If you’ve spent any time in the data science and/or IT space in the last few years, you’ve been inundated with the term “big data.” Heck, if you’ve spent any time even remotely associated with data (e.g., marketing, operations, finance, etc) you’ve probably been overly exposed to the term. You’ve also have most likely heard quite a few things about big data that have kept your organization from incorporating all that it has to offer into your processes and culture.
All of those truths that you’ve heard about big data? They aren’t (usually) truths but myths that somehow keep making the rounds within organizations and around the internet. A few of the key myths that I hear often are:
- Big data is only for big companies
- Big budget, big teams, big platforms
- More data is better
- Machines are better than humans
Let’s take a look at each one of these four myths and see why they still exist – and why you can safely ignore them.
Myth 1: Big data is only for big companies
This myth is similar to Myth #2 (big budget, big teams, big platforms) but both deserve to be discussed (and busted) separately. Big data initiatives are just as valid for a small company as they are for the world’s largest companies.
As a small organization, the data you have may not be as large as some others, but the approach to analyzing and utilizing that data remains the same. Whether your organization has 20, 200, or 2,000 people, you can use the same processes and platforms that Amazon uses to analyze your data to cut expenses, boost sales, increase revenue and create new innovative avenues for growth.
Myth 2: Big Budget, big teams, big platforms
As I mentioned above, this myth is usually found mixed in with Myth #1. Over the years, I’ve heard people say they can’t “do big data” because they “just aren’t one of those large companies with huge budgets.” The reality is that it doesn’t take much to get started in this space. I know a company with less than 10 people that has revenue in the low millions and they have one of the most sophisticated data science pipelines and processes I’ve ever seen. They are “doing” big data just fine without the large teams, large budgets, and large platforms.
The ability to spin up cloud-based systems today makes this extremely easy and cost-effective for any organization. This particular 10-person team did have to spend a bit of money to get things started and to re-skill some of their employees to take full advantage of their data, but the investment wasn’t large and has been paid back many times over since.

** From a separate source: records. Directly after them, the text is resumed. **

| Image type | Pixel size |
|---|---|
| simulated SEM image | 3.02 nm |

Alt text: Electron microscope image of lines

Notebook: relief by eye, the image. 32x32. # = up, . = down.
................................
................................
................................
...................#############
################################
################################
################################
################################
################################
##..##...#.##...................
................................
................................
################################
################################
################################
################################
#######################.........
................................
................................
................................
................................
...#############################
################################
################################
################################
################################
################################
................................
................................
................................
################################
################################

Myth 3: More data is better
When people first start looking at the amount of data they’ve collected, it’s not unusual to think, “Hey! We should use *all* the data!” While I applaud the enthusiasm, just adding more data isn’t always the answer (rarely is it the answer at all).
It’s easy to think that by adding more variables to a forecasting project that you can get more accuracy, but that isn’t always the case. Sometimes better accuracy leads to less trustworthy models because those models may be over-optimized for one specific set of data, which might lead to catastrophe if the data features change over time.
More data isn’t always better but good, clean data is. Rather than continuously look for more data to add to your systems and processes, start looking for ways to make your existing data processes better. More data can mean more risk, especially if you aren’t constantly reviewing your models, your data governance, and data processes. In most cases, you’ll find more value from investing in good data management than from investing in more data.
Myth 4: Machines are better than humans
One of the challenges I’ve been seeing lately is that many people think they’ll be able to take new approaches like machine learning and artificial intelligence and apply these approaches to their data and things will be automatically better. Some people wrongfully assume that humans can only do so much and machines can do so much more: This is so far from the truth that its dangerous. Machines can only do what a human tells them to do. While there is some research out there trying to develop thinking machines, there’s nothing like that available to organizations today.
A machine learning model will only be as good as the data scientist(s) build it and the data set(s) that were used to create it. There will always be a need for humans in the equation, at least for the foreseeable future.
The urge for more
When dealing with most things in life, people are usually pretty good at determining what is plausible by using their common sense and experience to gauge whether something they hear/read is correct or not. This approach works well until it doesn’t. My experience has shown me that it doesn’t work that well when it comes to big data, AI, and machine learning. Most people’s intuition is wrong (e.g., more data must be better). The company trying to sell a multi-million dollar big data platform for large organizations will always say that you have to have big budgets, big teams, and big platforms for big data. The company selling machine learning and AI consulting services will always try to sell you on “more” because that’s how they make their money and stay in business.
Don’t get me wrong, making money isn’t a bad thing and I strongly advocate that companies hire consulting services to do things that they don’t have the skill to do. But the reality is that you don’t need a lot of data, a huge budget, or large platforms to find value in your data. All you really need to get started is curiosity, some analytical skills, and some good, clean data.